Is David Cameron Margaret Thatcher’s heir on Europe?
Not at all. David Cameron sees the EU very differently to Margaret Thatcher. For a start, when Thatcher was prime minister she was strongly opposed to referendums on the EU. She attacked the Labour government’s decision to call an in-out referendum in 1975, telling Parliament that "the late Lord Attlee was right when he said that the referendum was a device of dictators and demagogues". David Cameron thinks differently and wants one in 2017 (though doubtless he would argue that the EU’s legitimacy in the UK is now so low that only a popular vote can restore it).
Another difference is that Thatcher began as a passionate pro-European who became a virulent eurosceptic. Cameron, by contrast, has always been a moderate sceptic, and never very interested in the EU.
In 1985 Thatcher backed the plans of Commission President Jacques Delors for a European single market. She also helped to realise those plans by approving the Single European Act, which removed national vetoes on single market rules. As a result the EU was relaunched and revived around the single market programme.

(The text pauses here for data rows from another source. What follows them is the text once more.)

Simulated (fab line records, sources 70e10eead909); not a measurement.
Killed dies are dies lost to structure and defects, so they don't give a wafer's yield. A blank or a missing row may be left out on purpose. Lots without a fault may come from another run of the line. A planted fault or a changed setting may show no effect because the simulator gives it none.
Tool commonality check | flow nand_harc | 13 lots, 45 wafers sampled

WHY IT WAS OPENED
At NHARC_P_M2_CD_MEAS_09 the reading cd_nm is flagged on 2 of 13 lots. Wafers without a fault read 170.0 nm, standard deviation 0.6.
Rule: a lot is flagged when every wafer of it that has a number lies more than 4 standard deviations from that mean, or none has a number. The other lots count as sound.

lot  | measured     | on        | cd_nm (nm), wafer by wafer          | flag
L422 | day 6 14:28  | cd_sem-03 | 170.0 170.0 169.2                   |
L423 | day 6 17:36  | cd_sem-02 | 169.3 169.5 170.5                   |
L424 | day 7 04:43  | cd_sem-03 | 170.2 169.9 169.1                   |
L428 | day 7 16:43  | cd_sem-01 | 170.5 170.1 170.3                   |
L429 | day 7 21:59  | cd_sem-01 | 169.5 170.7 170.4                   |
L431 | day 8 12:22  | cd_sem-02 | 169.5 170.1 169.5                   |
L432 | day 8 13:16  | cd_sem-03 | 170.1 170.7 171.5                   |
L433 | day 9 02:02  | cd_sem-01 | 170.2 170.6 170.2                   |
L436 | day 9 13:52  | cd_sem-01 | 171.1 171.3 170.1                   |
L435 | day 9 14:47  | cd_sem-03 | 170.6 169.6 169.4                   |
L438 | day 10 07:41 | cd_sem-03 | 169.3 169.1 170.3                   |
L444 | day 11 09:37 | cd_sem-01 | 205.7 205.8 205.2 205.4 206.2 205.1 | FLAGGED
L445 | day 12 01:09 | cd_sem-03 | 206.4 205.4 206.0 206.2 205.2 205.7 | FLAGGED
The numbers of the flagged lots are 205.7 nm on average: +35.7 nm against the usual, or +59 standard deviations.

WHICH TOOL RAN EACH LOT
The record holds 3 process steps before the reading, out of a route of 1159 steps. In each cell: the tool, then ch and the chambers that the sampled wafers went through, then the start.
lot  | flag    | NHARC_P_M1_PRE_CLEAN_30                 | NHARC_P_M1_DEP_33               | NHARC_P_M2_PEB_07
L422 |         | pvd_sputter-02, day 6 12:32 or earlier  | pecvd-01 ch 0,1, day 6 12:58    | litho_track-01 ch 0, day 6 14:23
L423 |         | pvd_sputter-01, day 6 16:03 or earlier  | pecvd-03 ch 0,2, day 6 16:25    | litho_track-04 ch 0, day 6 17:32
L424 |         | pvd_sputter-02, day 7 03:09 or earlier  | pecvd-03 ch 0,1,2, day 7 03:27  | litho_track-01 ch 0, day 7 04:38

Only in 1988 did Thatcher turn against the EU, because Delors pushed for a social dimension to EU policy, and for monetary union – both of which were anathema to her. After losing office in 1990, her attitudes towards the EU hardened. She became a totem for the Conservative Party’s increasingly powerful eurosceptic right wing, encouraging it to believe that Britain’s future lay in the ‘Anglosphere’ rather than the EU.
Cameron understands how Britain’s diplomatic clout and economic strength gain from EU membership, in all sorts of ways. But because many Conservatives prefer to believe in simpler, Thatcherite truths, Cameron now finds it almost impossible to control his party. Thatcher’s legacy has poisoned Cameron’s inheritance.